Tying Quality Data to the Product Design Record

The cloud-based PLM firm Arena Solutions has introduced Arena Quality, a PLM tool that helps the engineering and manufacturing team to rapidly identify, capture, collaborate, and resolve product quality problems. As the auto industry has shown us lately, a quality stitch in time can deliver considerable savings.

Arena Quality connects the quality processes directly to the product record. This provides everyone on the team with complete visibility into quality issues. Engineering, operations, and the supply chain can participate in problem resolution, which can drive continuous improvement. Also, since the quality processes are bound to the product record, users will be audit-ready for ISO, the FDA, and other regulatory organizations.

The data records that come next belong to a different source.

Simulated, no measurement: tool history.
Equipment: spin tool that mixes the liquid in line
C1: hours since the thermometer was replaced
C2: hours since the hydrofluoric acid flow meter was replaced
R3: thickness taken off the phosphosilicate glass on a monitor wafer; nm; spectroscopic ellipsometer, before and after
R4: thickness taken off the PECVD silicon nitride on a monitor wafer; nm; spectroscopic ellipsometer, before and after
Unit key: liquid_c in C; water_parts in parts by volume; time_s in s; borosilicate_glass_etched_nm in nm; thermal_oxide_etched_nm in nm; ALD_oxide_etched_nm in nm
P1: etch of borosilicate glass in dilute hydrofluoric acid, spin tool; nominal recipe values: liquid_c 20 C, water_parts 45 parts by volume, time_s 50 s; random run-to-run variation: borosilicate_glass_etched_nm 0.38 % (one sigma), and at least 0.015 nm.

The importance of quality hit home with manufacturers in the 1980s when Japan's superior quality started to dominate a wide range of market segments, particularly automotive. Today, discrete engineering and manufacturing teams strive for Japanese-style continuous improvement. The goal is to consistently reach ever-higher quality. To accomplish this, companies need ever-stronger quality tools and processes.

Arena Quality was designed to help design engineers increase time to market without sacrificing quality. "We designed Arena Quality so users can create their own form for any quality process by using a templating model," Steve Chalgren, vice president of product management and strategy at Arena Solutions, told Design News. "Users can build the quality templates, assign them to appropriate team members, and add preventive action and corrective action."

The tool is also designed to manage quality issues after production. "You can link your product records to complaints and build a story of the product," Chalgren told us. "Say there is something wrong with the computer. That gets flagged. The next step might be to look for the real cause. It's not really the computer, but the battery. So the battery gets added and flagged. Then you find it's really the recharging circuits." Chalgren noted this process -- basically the five whys -- is embedded in the quality tool. The quality flag remains on the product record until the quality issue has been resolved.

One of the important functions of the tool is to put the details of the problem and the steps to its resolution onto the product record. "You come back two years later and someone who wasn't involved in the design and production of the product can see all of the steps," said Chalgren. "You can read the story and follow it from the computer to the battery to the recharge circuit. We have the full audit trail."